At about 8:55am, Joe called me at my desk from his car to say that the Trade Center was on fire. I worked on the 37th floor of a building in midtown Manhattan, about 4 miles north of WTC. I didn’t get a direct view of ground zero until I made it to New Jersey in the early evening.
After speaking with Joe briefly, I talked to others on the floor. The large conference room on our floor had a large TV and just about everyone who had arrived at the office already was in watching as the the second plane hit the tower.

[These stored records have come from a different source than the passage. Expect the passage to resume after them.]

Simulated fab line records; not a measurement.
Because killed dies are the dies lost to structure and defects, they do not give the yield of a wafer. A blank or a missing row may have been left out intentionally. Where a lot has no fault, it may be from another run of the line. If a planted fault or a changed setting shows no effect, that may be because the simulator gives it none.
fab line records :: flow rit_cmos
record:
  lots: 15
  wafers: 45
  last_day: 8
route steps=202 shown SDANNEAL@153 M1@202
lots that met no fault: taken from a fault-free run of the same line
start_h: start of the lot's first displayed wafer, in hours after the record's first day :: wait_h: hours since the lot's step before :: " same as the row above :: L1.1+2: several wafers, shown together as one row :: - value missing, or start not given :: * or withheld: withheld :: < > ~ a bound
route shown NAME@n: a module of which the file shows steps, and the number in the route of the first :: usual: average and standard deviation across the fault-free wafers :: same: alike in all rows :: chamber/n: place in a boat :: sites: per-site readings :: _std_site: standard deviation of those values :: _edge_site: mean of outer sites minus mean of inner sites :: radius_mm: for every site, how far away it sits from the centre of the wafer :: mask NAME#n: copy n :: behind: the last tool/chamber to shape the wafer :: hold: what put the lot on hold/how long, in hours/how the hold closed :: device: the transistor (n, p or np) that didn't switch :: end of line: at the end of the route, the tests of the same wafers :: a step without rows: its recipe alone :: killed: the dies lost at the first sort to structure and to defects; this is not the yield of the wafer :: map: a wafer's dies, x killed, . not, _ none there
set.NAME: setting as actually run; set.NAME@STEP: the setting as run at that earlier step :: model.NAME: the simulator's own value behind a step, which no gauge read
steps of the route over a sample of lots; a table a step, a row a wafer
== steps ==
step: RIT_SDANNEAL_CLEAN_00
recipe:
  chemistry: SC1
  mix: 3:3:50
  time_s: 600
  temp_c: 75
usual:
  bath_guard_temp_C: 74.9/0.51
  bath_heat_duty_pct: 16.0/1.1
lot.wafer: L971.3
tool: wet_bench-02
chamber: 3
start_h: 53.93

I called home and told my wife what was happening. As the first plane looked like it hit right where our friend Kamran worked, she packed the kids in the car and headed over to his house, to be with his wife, Jennifer. As it turned out, the first plane hit a few floors above Kamran’s. After running through burning hallways with falling ceilings, he made it down 83 flights of stairs and was about 100 feet out when WTC 2 fell. Of course, several hours went by before news of his escape made it home.
Shortly after the WTC 2 collapsed, there was an alarm sounded on the 35th floor of my building. While it turned out to be a false alarm, most of us decided that it was time to leave the building.
After walking down the stairs, we gathered outside and discussed plans. Some people wanted to head toward Central Park (to be away from buildings). I took a smaller group that wanted to get away from the center of the city. We headed east and slightly north, ending up around Lexington in the low 50s. We found a hotel with a ground floor restaurant and got a table. We ate breakfast, hung out for a few hours and eventually ordered lunch. In the meantime, a couple of people in our group had met up with friends and family. After lunch, we split up to try to get home.
I decided to stop by the office first so that I could tell my wife my plans, which boiled down to: Try everything possible to get home. I walked with a co-worker down to Port Authority, which was closed and had lots of people milling about. From there we walked over to the ferry to Weehawken. The dock’s at about 42nd street, but the line extended up to 51st. I later learned that a second line extended down to the low 30s. Rather than waiting the estimated 8 hours to get to a place where I understood that no one would be able to get in to pick me up, I headed back to the office again.
When I got back, I met up with another co-worker, Leonid, who’d been hammering the New Jersey Transit web site and had gotten some indication that there might be some emergency transportation at Penn Station. We took the subway there and arrived at the PATH station around 5pm, about 5 minutes before they opened for the first time since the attack. Leonid and I split up and he headed off to try his luck with LIRR.
The PATH skipped all of the New York stops, but made all of the Jersey stops. I got off at Newark and caught the Raritan line train which I knew had a stop that was about a 20 minute walk from where I’d parked to catch the bus in the morning. As it turned out, there were police at the train station who were offering rides, so I rode over to my truck, drove home, and called over to Jennifer’s at around 7:30pm.
Then I spent the next hour calling people who’d left messages asking whether I was ok. I finished up around the time that my wife got home with the kids. I poured myself a scotch and started decompressing.
In the aftermath, I’ve learned that my old office in 4 WTC was destroyed and the one before that, in 3 World Financial Center, will be unusable for a long time. I’ve been extremely fortunate to have been able to contact a good number of the people that I know who might have been directly affected and learned that everyone that I know escaped direct harm.
I wrote this summary up shortly after events unfolded.
One of my favorite side stories was that I rode in the front seat of the police car on the way from the train station to the bus stop. When we got there, one of the guys in the back said, “Hey, my door won’t open” and the officer who was driving got a big ol’ grin on his face and said “They’re designed that way.” 🙂
As probably everybody does, I remember that day like it was yesterday. Your wife called to let us know you were ok. I’m glad to read about your story that day. Being there had to be life changing.
Being there was pretty intense in a lot of ways. One persistent memory is that in New York F’ing City people were GOOD to one another. Genuinely. I can’t remember all of the examples that I encountered, but people pulled together that day. I sometimes think that maybe there’s hope for humanity after all.